Calvin thinks this prayer “savors of barbarity!”

John Calvin writes to some Polish Protestants:

“Whatever virulent tongues may bluster, in this faith it will always be safe to acquiesce; as also it will be desirable to remove the occasion for many perplexing questions, and to desist from forms of expression either too uncouth, or too far removed from the usage of Scripture. The common prayer is become trite –

‘Holy Trinity, one God, Pity us,’

“does not please me, and altogether savors of barbarity. I should therefore be unwilling for you to dispute about empty trifles; only let that instruction which I gave you concerning three persons in one essence, remain pure.”
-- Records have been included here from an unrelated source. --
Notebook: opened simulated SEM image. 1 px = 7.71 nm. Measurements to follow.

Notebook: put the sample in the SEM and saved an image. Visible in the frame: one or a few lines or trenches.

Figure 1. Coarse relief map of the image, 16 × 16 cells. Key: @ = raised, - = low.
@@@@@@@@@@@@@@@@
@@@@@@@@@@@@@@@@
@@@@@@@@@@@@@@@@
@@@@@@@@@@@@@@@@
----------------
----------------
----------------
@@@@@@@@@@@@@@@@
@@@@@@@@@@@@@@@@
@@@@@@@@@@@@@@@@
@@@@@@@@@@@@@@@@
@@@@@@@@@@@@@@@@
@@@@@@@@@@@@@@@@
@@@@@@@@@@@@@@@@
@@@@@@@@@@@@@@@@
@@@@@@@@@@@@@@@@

Ad Fratres Polonos (To the Polish Brethren), 1563 A. D.

Calvin’s Latin

“Quidquid blaterent virulentao linguae, in hac fide acquiescere semper tutum erit; sicuti utile quoque spinosis multis quaestionibus ansam praecidere, simulque supersedere a formulis loquendi vel nimium asperis, vel a scripturae usu remotis. Precatio vulgo trita -

‘Sancta trinitas unus Deus miserere nostri,’

“mihi non placet, ac omnino barbariem sapit. Nolem igitur vos de rebum supervacuis litigare, modo illibatum maneat quod dixi de tribus in una essentia personis.”

Calvin, Opera, (1870), vol. 9, pp. 647-648. Vol. 37 of the Corpus Reformatorum.

I originally found this curious comment here:

The Monthly repository of theology and general literature, 1826, pp. 621-622.

(For a little more background on Calvin’s letters to the Protestants in Poland and their disputes with Unitarians such as Francesco Stancaro (1501-1574), see this.)

Now I find Calvin’s comment about the prayer odd to say the least. Anyone else think the same?

That’s his opinion…and you know what opnions are like.

Everybody’s got one and we all know what they are full of.

Right on, I believe very little of any think old Jon had to say

But what possible reason might Calvin have had for objecting to this prayer, “Holy Trinity, one God, Pity us?”

I just find it astonishing that Calvin, supposedly a Trinitarian, could refer to this simple and beautiful prayer as “trite,” and what is far worse, even barbarous!!

It would be very interesting to know if any Calvinist’s today think as Calvin did!


“And the holy Cyprian indeed, now that the corruptible body no longer presses down the soul, nor the earthly tabernacle presses down the mind that muses upon many things, [Wisdom 9:15] sees with greater clearness that truth to which his charity made him deserving to attain. May he therefore help us by his prayers…”

St. Augustine, On Baptism, Against the Donatists Book 7, ch. 1.

Does barbaries refer to the doctrine behind the prayer, or the Latinity ?

This link is interesting, such as it is:
[LIST]
*]http://www.perseus.tufts.edu/hopper/text?doc=Perseus%3Atext%3A1999.04.0059%3Aalphabetic+letter%3DB%3Aentry+group%3D4%3Aentry%3Dbarba%5Eri%5Ea
[/LIST]

The Divine Mercy Chaplet and the Litany of Humility must have him spinning in his grave.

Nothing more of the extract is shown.